A girlfriend stopped by last week on her way to have dinner at my mom's house up North. We had tea and talked about pies, and it inspired me to make pumpkin pie. This is my favorite recipe; it's is based on the tag of a sugar pie pumpkin I bought years ago from a farmer's market. I like it because it doesn't call for evaporated or sweetened condensed milk, which I can never seem to keep on hand.
A tip on cooking with real pumpkins: it's easier than it sounds, if you cook a lot at once and freeze it. It keeps in the freezer well, and you can pull it out and use it just as easily as canned pumpkin. It's also an awesome winter ingredient to add to stews, sauces or to spice up mashed potatoes.
Low on the sugar, if it's made with real, pureed pumpkin, it's like cheesecake.
For 1 deep 9" pie pan.
Cooking pumpkins can be a challenge, and there's no particularly easy way to do it. I like to buy small sugar pie pumpkins that fit in the oven whole, then de-seed them after they've baked, but if they're soft enough, cut and seed them and bake large slices in 1" water ~375 for an hour, or until soft.

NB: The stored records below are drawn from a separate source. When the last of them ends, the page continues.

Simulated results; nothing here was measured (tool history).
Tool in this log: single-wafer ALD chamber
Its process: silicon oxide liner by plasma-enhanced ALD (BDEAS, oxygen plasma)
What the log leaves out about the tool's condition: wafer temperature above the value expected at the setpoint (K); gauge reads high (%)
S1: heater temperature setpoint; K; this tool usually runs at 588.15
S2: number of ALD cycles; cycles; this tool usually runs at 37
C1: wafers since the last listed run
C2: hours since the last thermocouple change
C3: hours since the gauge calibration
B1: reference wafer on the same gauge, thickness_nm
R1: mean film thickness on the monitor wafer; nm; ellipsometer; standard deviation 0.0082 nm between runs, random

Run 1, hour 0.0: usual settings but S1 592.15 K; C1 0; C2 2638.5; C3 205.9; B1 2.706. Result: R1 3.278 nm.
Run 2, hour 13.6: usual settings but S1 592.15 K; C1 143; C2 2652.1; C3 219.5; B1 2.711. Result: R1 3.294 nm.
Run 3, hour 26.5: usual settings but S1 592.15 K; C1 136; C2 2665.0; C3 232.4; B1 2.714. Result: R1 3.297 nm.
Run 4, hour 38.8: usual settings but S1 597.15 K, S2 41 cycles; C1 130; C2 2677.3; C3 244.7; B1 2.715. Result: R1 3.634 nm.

3 cups pumpkin, cooked and pureed
1 cup cane sugar, honey or maple syrup
2 cups heavy cream (whipping cream)
3 eggs
Blend all in a blender or food processor, then add spices:
1 tsp ginger
1 tsp cloves
1/2 tsp nutmeg
2 tsp cinnamon
1/2 tsp cayenne pepper
After blended to a smooth liquid, pour filling into an unbaked pie shell. Bake 375 F for about an hour, or until middle just begins to crack. Let cool before serving!
Here's my pie dough recipe. It makes two shells, or one covered pie.
1 cup flour
1/2 cup butter
1/2 tsp salt
1 egg yolk
2 tbsp lemon juice
Crumb ingredients, then knead with 1/4 cup cold water. Do not pour all water at once; mix in water in increments until it reaches dough consistency.
The same girlfriend sent me a link to this McSweeny's article about it being decorative gourd season. I love my home-grown decorative gourds.
Matt, our artist friend, carved pumpkins while I made pumpkin pie. This was the effort of his labor. Good job, Matt!


2 comments:
Now that's one beautiful looking pie, and one OMG Pumpkin!!!!!
She never seems to have evaporated milk on hand....but she just happens to have fresh pie pumpkins sitting around waiting to be baked into delicious-ness!!! Oh my,girl! You didn't get that from yo mama. These pies could almost be in the souffle category...very nice.